There was a new twist last year, however. Bama had a pass rush. After ranking 92nd in Adj. Sack Rate in 2014 and 103rd in 2013, the Crimson Tide surged to No. 2 in the country. Jonathan Allen logged 12 sacks (at 291 pounds, no less), and linebacker Ryan Anderson added six. Backup LBs Tim Williams and Rashaan Evans were specialists, but that specialty was pretty incredible; 14.5 of their 24.5 combined tackles were sacks.
Saban and longtime coordinator Kirby Smart seemed to tweak their aggression to adapt to tempo offenses. Efficiency is the oxygen that tempo offenses breathe, and a little more disruption went a long way. We, uh, didn't exactly hear much of that "Saban struggles against tempo" meme last year.
Alabama is going through the typical year-to-year attrition this year. Linemen Jarran Reed, A'Shawn Robinson, D.J. Pettway and linebackers Reggie Ragland, Dillon Lee, and Denzel Devall are all gone.
But the front seven still boasts impact upperclassmen, and the four biggest pieces of the awesome pass rush are all back. And while Smart is now Georgia's head coach, I'm doubting too much changes with new D.C. Jeremy Pruitt.
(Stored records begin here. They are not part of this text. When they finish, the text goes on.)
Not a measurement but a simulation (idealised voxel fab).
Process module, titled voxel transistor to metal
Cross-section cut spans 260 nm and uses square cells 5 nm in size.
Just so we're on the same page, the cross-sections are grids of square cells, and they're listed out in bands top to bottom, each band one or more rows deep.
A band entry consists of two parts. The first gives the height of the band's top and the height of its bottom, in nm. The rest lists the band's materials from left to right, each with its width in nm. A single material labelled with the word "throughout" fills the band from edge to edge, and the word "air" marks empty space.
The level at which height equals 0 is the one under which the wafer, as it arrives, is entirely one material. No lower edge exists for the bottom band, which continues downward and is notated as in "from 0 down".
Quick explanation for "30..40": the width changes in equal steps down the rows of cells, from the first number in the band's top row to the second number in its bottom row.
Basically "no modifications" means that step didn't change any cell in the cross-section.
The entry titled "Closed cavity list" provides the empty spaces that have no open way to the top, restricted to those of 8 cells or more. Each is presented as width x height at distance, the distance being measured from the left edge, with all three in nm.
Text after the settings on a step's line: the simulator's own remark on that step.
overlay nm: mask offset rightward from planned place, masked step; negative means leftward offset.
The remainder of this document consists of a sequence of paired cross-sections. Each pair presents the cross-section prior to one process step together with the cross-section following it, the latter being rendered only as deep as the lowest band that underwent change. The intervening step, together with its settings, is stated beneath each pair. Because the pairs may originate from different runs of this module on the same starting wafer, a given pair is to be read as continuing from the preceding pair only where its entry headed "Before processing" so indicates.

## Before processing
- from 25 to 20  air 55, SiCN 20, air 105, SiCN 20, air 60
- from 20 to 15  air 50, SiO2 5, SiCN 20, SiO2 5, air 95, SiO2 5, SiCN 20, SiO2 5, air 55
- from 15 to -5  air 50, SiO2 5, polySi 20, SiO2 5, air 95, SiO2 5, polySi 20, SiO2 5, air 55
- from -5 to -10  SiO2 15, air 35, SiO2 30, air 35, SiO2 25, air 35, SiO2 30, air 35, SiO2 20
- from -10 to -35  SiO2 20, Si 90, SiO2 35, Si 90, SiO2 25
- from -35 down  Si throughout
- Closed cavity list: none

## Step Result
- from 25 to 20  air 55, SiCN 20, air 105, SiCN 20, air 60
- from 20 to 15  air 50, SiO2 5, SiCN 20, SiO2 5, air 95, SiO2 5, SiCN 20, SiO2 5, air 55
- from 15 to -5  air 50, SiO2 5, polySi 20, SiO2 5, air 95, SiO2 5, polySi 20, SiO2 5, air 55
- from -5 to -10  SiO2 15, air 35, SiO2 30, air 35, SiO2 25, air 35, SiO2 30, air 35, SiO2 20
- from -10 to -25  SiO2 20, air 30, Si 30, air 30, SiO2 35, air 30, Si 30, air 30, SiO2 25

|Rivals||247 Comp.||GP||Tackles||% of Team||TFL||Sacks||Int||PBU||FF||FR|
|Marlon Humphrey||CB||6'1, 196||So.||5 stars (6.1)||0.9940||15||40.0||5.6%||3.5||0||3||8||2||0|
|Eddie Jackson||SS||6'0, 194||Sr.||3 stars (5.7)||0.8857||15||40.0||5.6%||3||0||6||2||1||0|
|Minkah Fitzpatrick||CB||6'1, 203||So.||5 stars (6.1)||0.9867||14||37.5||5.2%||3||2||2||11||0||0|
|Tony Brown||SS||6'0, 198||Jr.||5 stars (6.1)||0.9951||13||14.0||2.0%||1||0||0||2||1||0|
|Ronnie Harrison||FS||6'3, 216||So.||4 stars (5.8)||0.9175||15||14.0||2.0%||1||1||2||6||1||0|
|Anthony Averett||CB||6'0, 183||Jr.||3 stars (5.5)||0.9008||6||1.5||0.2%||0||0||0||0||0||0|
|Hootie Jones||FS||6'2, 215||Jr.||4 stars (6.0)||0.9753|
|Deionte Thompson||DB||6'2, 190||RSFr.||4 stars (6.0)||0.9795|
|Nigel Knott||DB||5'11, 175||Fr.||4 stars (6.0)||0.9669|
|Shyheim Carter||DB||6'0, 190||Fr.||4 stars (5.9)||0.9644|
|Jared Mayden||DB||6'0, 200||Fr.||4 stars (5.9)||0.9307|
8. Aggression looked good on the Tide
The pass rush had an added impact. After a couple of years of struggling with play-making in the secondary, a unit that was improving anyway also got to benefit from harried quarterbacks. In 2014, only 32 percent of opponent incompletions were due to passes defensed; in 2015, that rose to 40.4 percent. Unsurprisingly, opponents' completion rate fell from 54.4 percent to 50.5, and interceptions rose from 11 to 19.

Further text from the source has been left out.